Some errors in the manual
I noticed a few (partly trivial) errors in the Installer guide. I tried
first to send a proper patch but to be honest I don't have the time for
I extented the code by some comments, I hope you find these useful. See
the attached file (which you have to edit, sorry about this).
The most important stuff:
> If you've had to change <filename>/etc/inetd.conf</filename>, you'll have to
> +<!-- inetd is no longer a command, there exists openbsd-inetd, ... -->
> notify the running <command>inetd</command> process that the file has changed.

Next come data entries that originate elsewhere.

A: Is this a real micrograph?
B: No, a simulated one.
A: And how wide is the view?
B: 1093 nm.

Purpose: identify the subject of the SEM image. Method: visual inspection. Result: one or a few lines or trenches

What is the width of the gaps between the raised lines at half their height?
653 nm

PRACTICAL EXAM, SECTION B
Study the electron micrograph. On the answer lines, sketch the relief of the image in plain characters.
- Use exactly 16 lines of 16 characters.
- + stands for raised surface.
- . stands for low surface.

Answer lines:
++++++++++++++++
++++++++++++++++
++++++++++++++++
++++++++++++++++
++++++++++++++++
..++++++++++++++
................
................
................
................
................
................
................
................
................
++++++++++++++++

Debian has no longer a /etc/init.d/inetd binary but many alternatives
(without using /etc/alternatives/). You have to rewrite this.
> One of the most common installations is onto a system that already
> contains DOS (including Windows 3.1), Win32 (such as Windows 95, 98, Me,
> -NT, 2000, XP), or OS/2, and it is desired to put Debian onto the same disk
> +NT, 2000, XP, ReactOS), or OS/2, and it is desired to put Debian onto the same disk
Let's at least mention one free Win32 platform (with a URL?), right?
Also at least FreeDos should be mentioned when you refer to DOS systems.
> without destroying the previous system. Note that the installer supports
> +<!-- NTFS is supported? -->
> resizing of FAT and NTFS filesystems as used by DOS and Windows. Simply
I wasn't very sure whether NTFS is supported by the installer. Here is
it mentioned, at a different location in the source it is missing ...
There are a few tags missing, I hope I chose the right ones (I didn't
test it). If you don't want to apply these parts because unfuzzying
translations is to hard for you, I can help you ...
> In a lot of cases the smarthost will be your ISP's mail server, which
> makes this option very suitable for dial-up users. It can also be a
> +<!-- except that multiple local users could have different ISP and a
> + foreign ISP normally rejects mails from other users ...
> + (Hint: web.de just evaluate the header "Sender:" and ignores From:
> + in this case, so add this header for all mails!?) -->
> company mail server, or even another system on your own network.
Email configuration still needs some additional text (e.g. how to add a
proper From: based on the mapping in /etc/email-addresses). The current
information is probably not useful for most users because only
very few users have a static IP (other require a smarthost which needs
a special configuration). (exim4 isn't designed for dynamic Internet
access which is the root of all problems.)
The installation guide is probably not the best location for such
additional info but where should it be described?
> <application>aptitude</application>. Note apt will also let you merge
> +<!-- "export-restricted"??? non-US no longer exists! -->
> main, contrib, and non-free so you can have export-restricted packages
> as well as standard versions.
non-US no longer exists!
Again sorry for not providing a proper patch but I hope it helps
PS: Please CC: me.
--- en/install-methods/install-tftp.xml (Revision 56452)
+++ en/install-methods/install-tftp.xml (Arbeitskopie)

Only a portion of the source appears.